Kazin is an enthusiast. He is for or against. His observations on the books he has been reading are alternately an expression of excitements and an attempt to get writers in proper focus, and also a reveling in the pleasure of that very effort of discrimination. Some of this is no more than a restatement of commonplaces: "If Kafka became the head and symbol of 'the age of anxiety,' Orwell was the hero of whatever fight literature in our ghastly time has put up against totalitarianism." "The tyranny of love in Proust fills all the spaces once occupied by custom, law, religion." But elsewhere his formulations show real critical edge, as when he remarks of Harold Brodkey, "I see him not as an author in command of his material but as a character looking for an author to do him justice."

Kazin is even sharper on the other Harold: "What he does is to put the head of Harold Bloom right down on the poem, imprints on it his own mental formation, his signature invocation of Emerson-Whitman-Nietzsche-Pater…. I do not understand what this inspiring procession of names in Bloom's special code refers to outside of his need to be one of the procession." This last objection flows from Kazin's underlying sense of the purpose of criticism, which is to register a deep, open attentiveness to the imaginative authority of the particular work. His lapidary comment on Emily Dickinson nicely illustrates this attentiveness: "An explosion of concentrated material for a moment … that makes a wholly new myth and mental order of things. You see life her way and not in the old way, yours."

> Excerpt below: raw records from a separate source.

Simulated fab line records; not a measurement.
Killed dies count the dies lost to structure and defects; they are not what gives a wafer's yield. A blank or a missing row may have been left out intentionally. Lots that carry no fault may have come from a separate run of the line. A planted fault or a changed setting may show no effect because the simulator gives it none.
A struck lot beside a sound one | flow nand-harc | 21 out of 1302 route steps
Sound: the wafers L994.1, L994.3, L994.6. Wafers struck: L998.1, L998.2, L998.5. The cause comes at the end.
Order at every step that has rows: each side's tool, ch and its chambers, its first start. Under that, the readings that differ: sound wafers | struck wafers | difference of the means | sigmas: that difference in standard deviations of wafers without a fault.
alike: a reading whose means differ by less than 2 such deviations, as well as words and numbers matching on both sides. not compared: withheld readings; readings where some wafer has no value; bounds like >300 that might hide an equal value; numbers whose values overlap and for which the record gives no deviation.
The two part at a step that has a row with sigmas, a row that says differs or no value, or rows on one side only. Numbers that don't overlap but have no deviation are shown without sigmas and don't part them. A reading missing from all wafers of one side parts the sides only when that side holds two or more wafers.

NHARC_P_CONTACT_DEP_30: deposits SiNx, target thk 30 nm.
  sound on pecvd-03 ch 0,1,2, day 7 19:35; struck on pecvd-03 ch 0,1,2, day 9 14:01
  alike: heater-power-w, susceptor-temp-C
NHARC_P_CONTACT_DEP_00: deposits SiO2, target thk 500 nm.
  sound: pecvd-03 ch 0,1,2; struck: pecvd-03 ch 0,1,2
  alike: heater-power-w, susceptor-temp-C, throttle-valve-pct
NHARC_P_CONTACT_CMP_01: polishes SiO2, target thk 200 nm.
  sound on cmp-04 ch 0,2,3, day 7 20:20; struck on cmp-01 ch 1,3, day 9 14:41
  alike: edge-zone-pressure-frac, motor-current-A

What, for Kazin, is the point of writing about such things, or about anything? Like everyone who writes for publication, he is surely interested in audiences and approval, is actuated in party by, let us say, professional motives. But what this selection of his journals highlights is that writing is, for him, before all else a vocation in the strictly theological sense. "Writing is my life, the one steadiness I have," he observes in 1946, at a moment when he is suspended between marriages and between phases in his life. The feeling of steadiness comes from his conviction that writing (and the reading that is necessary for writing) is his ordained task, the thing he has come into the world to do. Thus, after the breakup of his second marriage: "I will not give up on my book, my son, on all those people I love and who love me. I have work to do … God, my God, there is nothing to do with this life but to think, to understand, to be aware—to love the predicament of being alive." Actual prayer occurs in these journals with surprising frequency, sometimes, as here, in moments of resolution and affirmation, sometimes out of acute pain and loneliness. ("In this monotonously anguishing world one needs another language. One is desperate for grace.")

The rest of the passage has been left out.